DBsurf: A Discrepancy Based Method for Discrete Stochastic Gradient Estimation
This addresses gradient estimation issues in fields like machine learning and engineering, offering incremental improvements for tasks such as VAE training and neural architecture search.
The paper tackles the problem of inaccurate gradient estimation in discrete stochastic settings by introducing DBsurf, a reinforce-based estimator that reduces discrepancy between samples and the distribution, achieving the lowest variance in a benchmark least squares problem and best results for training VAEs across datasets.
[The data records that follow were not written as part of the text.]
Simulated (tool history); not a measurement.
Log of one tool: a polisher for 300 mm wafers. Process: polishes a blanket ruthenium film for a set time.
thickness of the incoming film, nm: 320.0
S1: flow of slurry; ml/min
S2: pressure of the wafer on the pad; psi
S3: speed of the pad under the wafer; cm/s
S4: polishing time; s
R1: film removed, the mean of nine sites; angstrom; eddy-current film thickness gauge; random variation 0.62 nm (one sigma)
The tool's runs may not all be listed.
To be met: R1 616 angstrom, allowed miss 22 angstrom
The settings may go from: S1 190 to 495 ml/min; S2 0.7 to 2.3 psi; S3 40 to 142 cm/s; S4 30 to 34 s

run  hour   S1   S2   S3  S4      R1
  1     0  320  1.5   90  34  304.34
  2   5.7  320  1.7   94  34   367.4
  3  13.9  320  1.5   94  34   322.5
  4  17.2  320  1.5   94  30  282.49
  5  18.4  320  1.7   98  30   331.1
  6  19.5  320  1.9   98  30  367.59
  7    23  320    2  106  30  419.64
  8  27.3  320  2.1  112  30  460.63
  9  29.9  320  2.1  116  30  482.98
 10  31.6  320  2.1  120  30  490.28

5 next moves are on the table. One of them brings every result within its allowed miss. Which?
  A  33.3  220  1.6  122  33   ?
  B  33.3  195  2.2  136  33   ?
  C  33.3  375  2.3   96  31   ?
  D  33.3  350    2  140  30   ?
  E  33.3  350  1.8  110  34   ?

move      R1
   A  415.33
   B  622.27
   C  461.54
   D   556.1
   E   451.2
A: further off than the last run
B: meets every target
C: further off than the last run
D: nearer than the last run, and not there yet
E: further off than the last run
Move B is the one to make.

Computing gradients of an expectation with respect to the distributional parameters of a discrete distribution is a problem arising in many fields of science and engineering. Typically, this problem is tackled using Reinforce, which frames the problem of gradient estimation as a Monte Carlo simulation. Unfortunately, the Reinforce estimator is especially sensitive to discrepancies between the true probability distribution and the drawn samples, a common issue in low sampling regimes that results in inaccurate gradient estimates. In this paper, we introduce DBsurf, a reinforce-based estimator for discrete distributions that uses a novel sampling procedure to reduce the discrepancy between the samples and the actual distribution. To assess the performance of our estimator, we subject it to a diverse set of tasks. Among existing estimators, DBsurf attains the lowest variance in a least squares problem commonly used in the literature for benchmarking. Furthermore, DBsurf achieves the best results for training variational auto-encoders (VAE) across different datasets and sampling setups. Finally, we apply DBsurf to build a simple and efficient Neural Architecture Search (NAS) algorithm with state-of-the-art performance.